Before the Court is Defendants' Motion to Exclude the Testimony of Dr. Thomas W. Eager (Doc. No. 96 [sealed]), to which Plaintiffs have responded (Doc. No. 117 [redacted], 118 [sealed]). This Court hereby grants in part and denies in part the Defendants' motion.

According to Defendants, Dr. Thomas W. Eager ("Eager"), a metallurgist, offered to testify concerning the percentage or portion of Defendants' products that were normalized (among other opinions). This number is both outside his area of expertise and outside the scope of his own personal knowledge. This area of inquiry is therefore excluded.

The Court overrules Defendants' remaining challenges to Eager's opinions. Defendants may choose to attack these opinions during cross-examination, but the Court has not found reason to ban the testimony. For example, citing a twenty-year-old treatise, Eager opines that normalized products are usually more expensive and that the costs involved in the normalization process range from $10-$100 per ton. Eager is clearly qualified to discuss steel, the normalization process, and its effects on steel. If his cost data is outdated, Defendants can certainly impeach him at trial for using outdated data and/or undercut his expertise by providing more accurate data to the jury.

The remainder of Defendants' objections are focused upon the fact that some of Eager's opinions are based in large part on the work done by Dr. Dana Medlin ("Medlin"). This Court has addressed Medlin's opinions and testimony in another order. Defendants consider Medlin's heat-treatment and grain-sizing methodology to be unreliable and imprecise, and accordingly, Defendants claim that Eager's testimony based on Medlin's opinions is similarly flawed. This Court has denied most of Defendants' objections to Medlin. Instead, it found that whatever shortcomings, if any, did not affect admissibility, but instead should be addressed by a rigorous cross-examination. The Court finds the same to be true for Defendants' objections to Eager's testimony.
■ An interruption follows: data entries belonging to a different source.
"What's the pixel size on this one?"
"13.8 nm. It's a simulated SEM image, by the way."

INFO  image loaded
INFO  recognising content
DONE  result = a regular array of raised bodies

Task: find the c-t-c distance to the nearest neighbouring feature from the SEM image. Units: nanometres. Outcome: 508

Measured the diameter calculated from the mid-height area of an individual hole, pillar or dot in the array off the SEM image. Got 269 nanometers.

The fact that Eager relies upon much of the leg-work performed by Medlin does not make his conclusion inadmissible or the overall methodology unreliable. Moreover, if the experts' initial two premises are faulty, as Defendants contend, that should be easily proved. Defendants also claim that Medlin's normalization protocol differs from that set out in certain ASTM protocols. While perhaps true, Defendants have not shown how this precludes the overall opinion of either Medlin or Eager. Neither expert claims that Medlin's procedures complied with a specific ASTM protocol. Their premise is based upon the assumption that a flange (or piece thereof) that has previously been normalized would not exhibit significant changes after being normalized a second time. Defendants have not shown that this assumption is incorrect or that a different normalization process changes that result.1

Finally, Defendants complain that this testimony is cumulative. This may very well be true, but that complaint may only be decided in the context of the trial. No federal rule puts a cap on the number of experts, and this Court will not pre-judge that issue outside of the context of the overall testimony it will hear at trial.

FootNotes


1. Indeed, Ulma itself has contended that its non-compliant/non-ASTM heat treatment process constitutes normalization. (Doc. Nos. 92, Ex. 67; 140, Ex. 30). It seems somewhat hypocritical for them to take that position while criticizing Medlin for doing the same thing.